I have never played a game set so clearly within my environment before; at the age of 30 I find myself living in Japan playing Yakuza 3. Suddenly I find myself walking around digital recreations of my daily life, and it's unsettling.

I am not the perhaps the intended audience for a Yakuza, but for Japanese players Yakuza 3 represents wish fulfillment - a way to satisfy secret urges and a necessary catharsis in a reserved culture.

For a Western audience Yakuza 3 holds a different appeal, offering a convincing if not entirely accurate glimpse of life in this small country. It provides a kind of virtual tourism, right down to the plentiful product placements that litter the world.

I cannot capitalise on the fantasy offered to Japanese players, or the tourist experience offered to Westerners. I am just left with a world that is at once familiar and disconcertingly different.

There is a the constant feeling about the place of having just woke up and nothing seeming quite as it should be. As I rub my eyes, Yakuza shows me a world I know, but presented it in a way that never feels comfortable. The unfortunate upshot of my situation is a disconcerting sense of unease that dogs my every moment of play and undermines my enjoyment of the whole experience.

I realise I'm trapped in another open world shoe box.
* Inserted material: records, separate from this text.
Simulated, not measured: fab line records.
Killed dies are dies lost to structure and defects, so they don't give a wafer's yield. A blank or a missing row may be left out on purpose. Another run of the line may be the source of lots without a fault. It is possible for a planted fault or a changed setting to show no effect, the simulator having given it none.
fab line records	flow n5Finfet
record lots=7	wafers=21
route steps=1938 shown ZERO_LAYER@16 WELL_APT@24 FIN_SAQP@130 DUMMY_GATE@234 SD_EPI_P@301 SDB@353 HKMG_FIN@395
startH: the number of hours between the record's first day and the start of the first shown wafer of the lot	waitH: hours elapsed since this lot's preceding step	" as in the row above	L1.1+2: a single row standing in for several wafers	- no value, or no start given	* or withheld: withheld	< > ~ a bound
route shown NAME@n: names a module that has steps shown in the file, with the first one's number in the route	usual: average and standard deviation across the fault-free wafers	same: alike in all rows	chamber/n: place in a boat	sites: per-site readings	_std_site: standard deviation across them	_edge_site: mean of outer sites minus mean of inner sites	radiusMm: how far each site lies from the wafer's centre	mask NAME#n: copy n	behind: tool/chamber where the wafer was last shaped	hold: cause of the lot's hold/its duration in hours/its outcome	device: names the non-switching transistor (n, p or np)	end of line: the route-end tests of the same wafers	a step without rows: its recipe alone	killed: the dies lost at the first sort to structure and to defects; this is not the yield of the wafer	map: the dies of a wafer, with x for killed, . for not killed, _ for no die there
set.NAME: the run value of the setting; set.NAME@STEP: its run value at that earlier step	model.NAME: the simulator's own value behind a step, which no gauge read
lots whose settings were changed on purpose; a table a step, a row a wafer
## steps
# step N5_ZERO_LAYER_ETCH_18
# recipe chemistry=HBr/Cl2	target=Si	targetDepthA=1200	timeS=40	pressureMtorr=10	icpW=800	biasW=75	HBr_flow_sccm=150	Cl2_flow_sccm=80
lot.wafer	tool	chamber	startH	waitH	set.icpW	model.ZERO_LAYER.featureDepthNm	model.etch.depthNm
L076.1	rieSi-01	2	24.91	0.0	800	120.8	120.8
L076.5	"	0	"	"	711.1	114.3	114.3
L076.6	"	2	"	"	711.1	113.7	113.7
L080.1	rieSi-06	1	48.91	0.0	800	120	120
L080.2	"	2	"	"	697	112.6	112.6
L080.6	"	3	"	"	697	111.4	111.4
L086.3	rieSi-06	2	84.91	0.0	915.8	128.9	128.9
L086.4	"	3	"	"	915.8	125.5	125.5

Yakuza 3's unnerving nature is not limited to language; the games design also leaves me troubled. It is partly cultural; Yakuza borrows heavily from eastern role-playing games. A format many gamers are familiar with - the different game play elements clearly segregated. But these games leave me free to explore until I encounter an enemy whereupon I'm transported to a battle arena, separate to the main game. A design I appreciate, but in a game that apes many elements of western open world titles, I find the juxtaposition jarring.

Taking to the streets of Japan I control Kazuma Kiryu retired chairman of a Yakuza family. The fidelity of key areas of the world is striking, as is the initial illusion of place. Walking into a Japanese fast-food restaurant I order beef curry (fade to black and the clink of cutlery on crockery as I eat). Back on to the street, throngs of people in suits swarm around me - the fantasy is broken as black bubbles appear, representing the ambient hum of conversation. Without spoken dialogue, it feels eerie, like ghosts populate the world.

I move towards the cinema, unsure of what to expect. With so much attention paid to some areas, a naive part of me hopes I may be able to go inside, even if the charade is limited to the foyer. Arriving, I realise that the huge building is nothing but a lifeless texture, leaving me cheated. Years of open world games should have acclimatised me to the invisible confines of the world, but Yakuza 3's world is so compact, that I hoped it would offer more interaction. Instead, I realise I'm trapped in another open world shoe box.

Turning away I head towards the blinking target on my map. It takes only a few steps before a man confronts me. He looks like one of the young men who strut around Japan's cities trying to assert themselves. A stream of text appears as the lowly gang-member threatens me. Like most of the random encounters, the thugs offer little resistance to the inexplicably powerful Kazuma, leaving me pondering why so many people try and attack him. Combat is brutal, fun as I crush the mugger underfoot, gaining experience to unlock more moves for future fights.

Even with the unnerving lifelessness of the world, the game's story and what it represents to the gamers of Japan intrigues me.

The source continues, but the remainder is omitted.